Hi Mark,
> To paraphrase George Orwell, "All reductions are equal, but some are
> more equal than others."
:-)
So are assembly language instructions. Yet, I could think about
some average instruction size for similarly written programs.
Naive as my question might have been, I asked it anyway
in hope to receive some insight how to compare similar algorithms
in Hugs.
Well, I realize that this can be easily done by comparing
execution times of compiled programs. Yet, when I think of
incremental development of algorithms, nothing beats the interpreter.
If only there was a way to make such comparisons properly!

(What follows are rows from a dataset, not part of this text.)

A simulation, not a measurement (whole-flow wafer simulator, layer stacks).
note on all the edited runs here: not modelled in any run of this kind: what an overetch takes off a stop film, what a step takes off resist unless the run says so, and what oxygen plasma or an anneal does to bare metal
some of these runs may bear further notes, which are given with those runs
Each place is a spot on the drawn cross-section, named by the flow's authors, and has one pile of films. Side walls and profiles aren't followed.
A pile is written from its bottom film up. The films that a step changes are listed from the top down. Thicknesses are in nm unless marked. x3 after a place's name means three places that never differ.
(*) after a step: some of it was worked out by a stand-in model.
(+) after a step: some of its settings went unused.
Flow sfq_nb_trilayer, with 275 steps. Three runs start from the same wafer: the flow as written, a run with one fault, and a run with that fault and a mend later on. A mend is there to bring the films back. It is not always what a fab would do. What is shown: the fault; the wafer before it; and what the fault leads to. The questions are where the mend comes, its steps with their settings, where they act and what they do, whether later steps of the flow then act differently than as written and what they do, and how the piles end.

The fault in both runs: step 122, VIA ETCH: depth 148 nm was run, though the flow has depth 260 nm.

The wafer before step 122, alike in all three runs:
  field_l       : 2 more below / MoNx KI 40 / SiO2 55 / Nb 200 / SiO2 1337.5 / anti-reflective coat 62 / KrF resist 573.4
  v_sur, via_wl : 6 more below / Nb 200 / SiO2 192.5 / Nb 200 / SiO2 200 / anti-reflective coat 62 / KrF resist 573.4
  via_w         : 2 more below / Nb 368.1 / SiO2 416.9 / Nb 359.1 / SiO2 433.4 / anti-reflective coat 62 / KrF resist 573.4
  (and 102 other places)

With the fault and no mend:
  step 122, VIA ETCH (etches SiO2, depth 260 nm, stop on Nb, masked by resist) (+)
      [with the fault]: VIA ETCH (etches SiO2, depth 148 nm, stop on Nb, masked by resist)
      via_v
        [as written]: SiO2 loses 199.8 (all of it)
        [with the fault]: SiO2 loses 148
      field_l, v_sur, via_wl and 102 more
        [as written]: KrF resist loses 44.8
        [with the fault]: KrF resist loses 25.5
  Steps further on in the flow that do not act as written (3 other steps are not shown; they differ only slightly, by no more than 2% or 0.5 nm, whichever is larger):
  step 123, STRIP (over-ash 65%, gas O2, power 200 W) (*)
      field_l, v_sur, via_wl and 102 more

You have quoted from Hugs manual:
> One reasonable use of the statistics produced by +s would be
> to observe general trends in the behaviour of a single algorithm
> with variations in its input.
Sure, this makes sense to me. For example, a number of reductions
during a lookup for k-th list element, as in ([0..]!!k, can be
approximated by
14*k + 14
So here is some trend indeed. And linear too!
Now, when I substitute a standard list by one of the random
access lists of Chris Okasaki, say BinaryList, there is also
a trend:
number of reductions = alpha*log k + initialization,
where
initialization = 14 * r + 45
and r is a size of this list ( minimum list size 10 is needed
for this to be more or less true).
Contrary to what Chris is suggesting, this random access list
does not look so efficient, because of the initialization needed:
this list must be first entirely defined before a lookup can
be attempted, while the standart list might be lazily defined
as infinitive structure. Of ourse, if a function that uses the
random access list does a lot of lookups then the savings will be
apparent. But for a casual usage the standard lists seem to be more
efficient.
The question remains: is the Orwellian law true here? Am I
comparing apples to oranges? Maybe, but what choice do I have
in Hugs? Should I use the timer functionality? But there is
a note in "timer.c" that discourages it too. (The note is appended
here). I wonder whether the strong wording of that note
has a real justification or is it just a formal disclaim?
Yet, when I take two such measures: the reduction count and
the timing - both show the same trend.
A better example would be a comparison of several implementations
of the scalar product of two vectors with Double components,
since it can be considered a primitive for other numerical
algorithms. The data is provided for the vectors of size 100.
Container Uses indexing? Reductions Time (milliseconds)
---------------------------------------------------------------
1. Array Yes 8,064 120
2. List Yes 102,930 830 (GC occured)
3. List No 1,421 80
4. BinaryList Yes 20,641 230
5. BinaryList No 5,755 120
I somehow have a feeling that #3 is the most efficient method here.
But since this is still a guess I will rephrase my original question:
If neither the reduction count nor the timing are appriopriate
measures of efficiency in Hugs, then what is? Is there any
profiling tool available for the interpreter?
Jan
--------- Excerpt from timer.c in Hugs source code distribution ------
"This file provides a simple mechanism for measuring elapsed time on
Unix machines (more precisely, on any machine with an rusage() function).
A somewhat limited version for other systems is also included, believed
to be ANSI compatible, but not guaranteed ...
It is included in the Hugs distribution for the purpose of benchmarking
the Hugs interpreter, comparing its performance across a variety of
different machines, and with other systems for similar languages.
To make use of these functions, use the --enable-timer when configuring
Hugs or change the setting of "WANT_TIMER" in config.h and recompile
Hugs.
It would be somewhat foolish to try to use the timings produced
in this way for anything other than the purpose described above.
In particular, using timings to compare the performance of different
versions of an algorithm is likely to give very misleading results.
The current implementation of Hugs as an interpreter, without any
significant optimizations, means that there are much more significant
overheads than can be accounted for by small variations in Hugs code."